Up until this year I was always a bit cynical of the existence of the ‘Big 4’ in men’s tennis. In my mind, Federer, Nadal and Djokovic were a cut above the rest in the men’s game and had quite comfortably been the three best players of the past decade. They were rarely challenged other than by each other. Then there was Andy Murray. Sure, Murray had produced some great results over a number of years; he had even won Grand Slams. But he always seemed to struggle against the three big names, particularly in Grand Slams.
For me, all this changed after Wimbledon this year. Andy Murray’s second half of 2016 has been quite phenomenal. He backed up his second Wimbledon title with a second Olympic Gold Medal. In addition to these feats, Murray has claimed 3 out of the possible 8 Masters Series titles this year. I was previously critical of Murray for being too passive with his tennis. Since he re-appointed Ivan Lendl as his coach earlier this year, he has become far more aggressive. He goes after his shots, is more attacking in his mindset and has improved his serve significantly. This in addition to his already brilliant court speed, fitness and return of serve have made him a complete player.
Years of persistence have paid off for Murray and he is now a deserving World Number 1. He joins just 25 other professionals who have been crowned the worlds best since the current ranking system was devised in 1973; this includes the likes of Borg, McEnroe, Connors, Lendl, Edberg, Becker, Sampras, Agassi, Federer, Nadal and Djokovic. It’s an illustrious group of names, and he joins them. It was only a few months back when it seemed that Novak Djokovic was destined for a record-breaking period at the top spot, but a dramatic slump in his form, the absence of Federer and Nadal and some superb tennis from Murray has seen him take the top spot against the tide. It has been a terrific effort and there should now be no doubt that he belongs in the ‘Big 4’ – no questions asked.

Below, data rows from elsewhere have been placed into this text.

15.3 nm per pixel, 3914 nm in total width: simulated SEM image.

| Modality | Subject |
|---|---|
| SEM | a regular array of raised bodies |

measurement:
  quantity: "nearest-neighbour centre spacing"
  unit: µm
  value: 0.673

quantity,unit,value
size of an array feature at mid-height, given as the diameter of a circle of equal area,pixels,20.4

Murray will look to cap off a wonderful year when he partakes in next week’s ATP World Tour Finals in front of his home crowd in London. Whilst this will be his 8th appearance at the Finals, he has never progressed beyond the semi-final. Given his current form, the stage is perfectly set for him to take a famous victory, consolidate his position at the top of the sport and finish off a great year in the best way possible.